Emerging growth company ☐
If an emerging growth company, indicate by check mark if the registrant has elected not to use the extended transition period for complying with any new or revised financial accounting standards provided pursuant to Section 13(a) of the Exchange Act. ☐
Item 5.02 Departure of Directors or Certain Officers; Election of Directors; Appointment of Certain Officers; Compensatory Arrangements of Certain Officers.
On August 20, 2024, the Board of Directors of Establishment Labs Holdings Inc. (the “Company”) appointed Fillipo "Peter" Caldini to the position of President of the Company effective immediately (the “Start Date”).
Before joining the Company, Mr. Caldini, age 59, held the position of Chief Executive Officer at Acreage Holdings, Inc., a publicly traded company, from December 2020 to June 2023, and as the Chief Executive Officer and a director of Bespoke Capital Acquisition Corp., a special purpose acquisition corporation, from June 2019 until December 2020. Mr. Caldini also served as the Regional President North America for Pfizer Consumer Healthcare, a consumer healthcare business, from 2017 to 2019. Previously, from 2016 to 2017, Mr. Caldini held the role of Regional President EMEA of Pfizer Consumer Healthcare and led the Northern European cluster from 2015 to 2016. Prior to that, from 2009 to 2014, Mr. Caldini served in several roles at Bayer AG, a global enterprise with core competencies in the life science fields of healthcare and agriculture, including the head of sub-region Emerging Markets EMEA, the General Manager of Bayer Consumer Care China and the head of the Nutritionals Strategic Business unit, the global leader in nutritional supplements with brands One-A-Day, Berocca, and Supradyn. From 2002 to 2009, Mr. Caldini held several roles of increasing responsibility in the commercial area with Wyeth Consumer Healthcare in the US and Internationally. Mr. Caldini received a Masters of International Economics and Management from Bocconi University in Milan, Italy, an MBA from Northeastern University and a BA, Political Science from Boston University.

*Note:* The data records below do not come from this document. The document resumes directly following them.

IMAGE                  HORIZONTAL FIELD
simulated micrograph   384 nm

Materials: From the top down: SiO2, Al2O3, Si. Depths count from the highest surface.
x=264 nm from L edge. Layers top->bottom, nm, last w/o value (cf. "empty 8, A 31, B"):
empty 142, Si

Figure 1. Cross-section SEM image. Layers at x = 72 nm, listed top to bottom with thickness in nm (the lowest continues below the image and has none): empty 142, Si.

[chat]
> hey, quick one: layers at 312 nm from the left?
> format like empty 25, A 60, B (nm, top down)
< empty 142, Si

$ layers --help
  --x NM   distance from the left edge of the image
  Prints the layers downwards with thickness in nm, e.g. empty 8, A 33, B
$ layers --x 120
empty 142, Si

In connection with Mr. Caldini’s employment as President, the Company entered into an Employment Agreement with Mr. Caldini that provides for (i) a base salary of $415,000 annually, (ii) annual bonus eligibility with a target bonus amount of 50% of base salary, (iii) an annual equity award pursuant to the Company’s long-term incentive equity grant program as in effect from time to time having a grant date fair value equal to approximately 100% of Mr. Caldini’s base salary, and (iv) a new hire grant (the "Grant"). The Grant to Mr. Caldini, as determined on the grant date, includes: (i) an option for a number of common shares of the Company having a fair value equal to $600,000; and (ii) a grant of restricted stock units having a fair value equal to $400,000. The stock options and restricted stock units were granted on the Start Date with an option exercise price equal to the closing price of the Company’s common shares on The Nasdaq Stock Market on such date. One-quarter of the common shares subject to the stock option and restricted stock units granted will vest on each of the first four anniversaries of the Start Date.
Additional terms of the Employment Agreement, including severance payments and other benefits that may be payable to Mr. Caldini thereunder, are consistent with the terms of employment agreements entered into with other executive officers of the Company as described in the section titled “Executive Compensation―Employment Agreements with Establishment Labs Holdings Inc.” included in the definitive proxy statement filed by the Company with the U.S. Securities and Exchange Commission (the “SEC”) on April 12, 2024, which information is incorporated herein by reference. The foregoing summary of the Employment Agreement does not purport to be complete and is qualified in its entirety by reference to the full text of the Employment Agreement that is attached hereto as Exhibit 10.1.
In addition, Mr. Caldini will enter into the Company’s standard form of indemnification agreement, the form of which is filed as Exhibit 10.1 to the Company’s Current Report on Form 8-K filed with the SEC on December 10, 2021.
There are no arrangements or understandings between Mr. Caldini and any other persons pursuant to which he was appointed as an officer of the Company. Mr. Caldini has no family relationships with any of the Company’s directors or executive officers, and Mr. Caldini does not have any direct or indirect material interest in any transaction required to be disclosed pursuant to Item 404(a) of Regulation S-K.
Item 9.01 Financial Statements and Exhibits.
(d) Exhibits.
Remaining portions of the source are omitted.